It seemed like a great afternoon for a ride. It was about 3:30 when we left -- still plenty of daylight. It was maybe 4 or slightly after when we went by the first closed nursery. Two more followed in short order. Obviously we haven't gotten the finer points of shopping schedules under our belts!
Ah, well... It was still a lovely day for a drive once we got beyond the busy crush of city traffic and as we headed down the western coast toward the Cape of Good Hope. We were only hoping to get part way there, since we are planning a trip to Cape Point on Monday. We were heading toward the picturesque town of Fish Hoek and driving along the coast looking out over False Bay. As we approached St. James, the coast road drew even with the water and we could easily look out over the waves crashing toward the rocks. We pulled over for a while to sit and watch and my eye was caught by something near the surface of the water. I thought I had seen something, but I could just as easily have imagined it. Then as I watched some more, 2 jets of water spewed up from the blowholes of a pair of whales swimming together. A mother and calf, perhaps?
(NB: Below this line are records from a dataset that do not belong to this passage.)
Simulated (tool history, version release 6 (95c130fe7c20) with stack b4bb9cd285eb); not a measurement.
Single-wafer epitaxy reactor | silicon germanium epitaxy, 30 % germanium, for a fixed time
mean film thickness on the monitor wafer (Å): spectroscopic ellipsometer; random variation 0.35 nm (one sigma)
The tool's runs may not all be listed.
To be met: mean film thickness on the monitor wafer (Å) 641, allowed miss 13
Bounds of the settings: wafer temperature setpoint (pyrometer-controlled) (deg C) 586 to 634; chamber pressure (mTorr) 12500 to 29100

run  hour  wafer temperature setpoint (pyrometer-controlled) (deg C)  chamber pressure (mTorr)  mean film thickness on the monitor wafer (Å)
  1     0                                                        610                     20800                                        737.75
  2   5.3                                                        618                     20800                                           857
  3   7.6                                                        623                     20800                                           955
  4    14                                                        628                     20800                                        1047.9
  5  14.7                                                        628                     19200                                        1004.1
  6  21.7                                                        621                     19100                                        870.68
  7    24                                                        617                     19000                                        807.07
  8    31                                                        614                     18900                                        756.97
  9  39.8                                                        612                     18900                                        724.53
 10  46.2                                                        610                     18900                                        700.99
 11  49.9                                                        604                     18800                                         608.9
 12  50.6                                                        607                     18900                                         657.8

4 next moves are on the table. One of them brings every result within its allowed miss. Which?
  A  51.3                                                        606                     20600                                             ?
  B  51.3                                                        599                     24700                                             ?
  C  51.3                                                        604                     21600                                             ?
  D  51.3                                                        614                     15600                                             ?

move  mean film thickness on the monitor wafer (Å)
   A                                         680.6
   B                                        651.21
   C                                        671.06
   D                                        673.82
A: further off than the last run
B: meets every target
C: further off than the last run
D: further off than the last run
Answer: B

The period from July to November is when the southern right whales come up from the cold waters of Antarctica to breed and calve in the warmer water off the southern coast of Africa. September and October are the peak months to spot the whales, which can be viewed without even setting foot on a boat. They can be spotted from land as they crest the surface of the water. As we watched, we saw first a backfin and then a whole flipper held up out of the water -- the whale must have been rolling over!
St. James seems to be a small seaside resort town. Lots of beachfront homes with a hotel and various accommodations being offered and a short stretch of antique and furniture shops mixed with art galleries to attract the tourists. A number of restaurants were there to tempt -- requisite seafood restaurants, at least 3 Italian restautants, an Indian restaurant and a Japanese restaurant and sushi bar. I was ready for seafood. There was Kalky's offering "the best fish and chips" or the tonier Harbor House with glassed in walls overlooking the bay. I thought that I'd really like to have a great view over the bay looking out the 2nd story through the restaurant's vista over the water. Unfortunately, one has to be able to climb the steps to get to the restaurant on the 2nd floor. So we ended up at Kalky's after all and it was terrific! They were doing a brisk business and it's not hard to see why!
The place is quite open and laid back. The selection is varied; the portions are generous and the prices are very reasonable. What did we have? An order of fried linefish and chips (the linefish of the day was yellowtail [tuna]), an order of crayfish and chips, and a Greek salad. Edward reports that the crayfish were the "biggest damned crayfish HE'd ever eaten." I do have to spoil the fun here and tell you that the crayfish were a pair of split and fried rock lobsters. Quite a delight -- we polished off every morsel!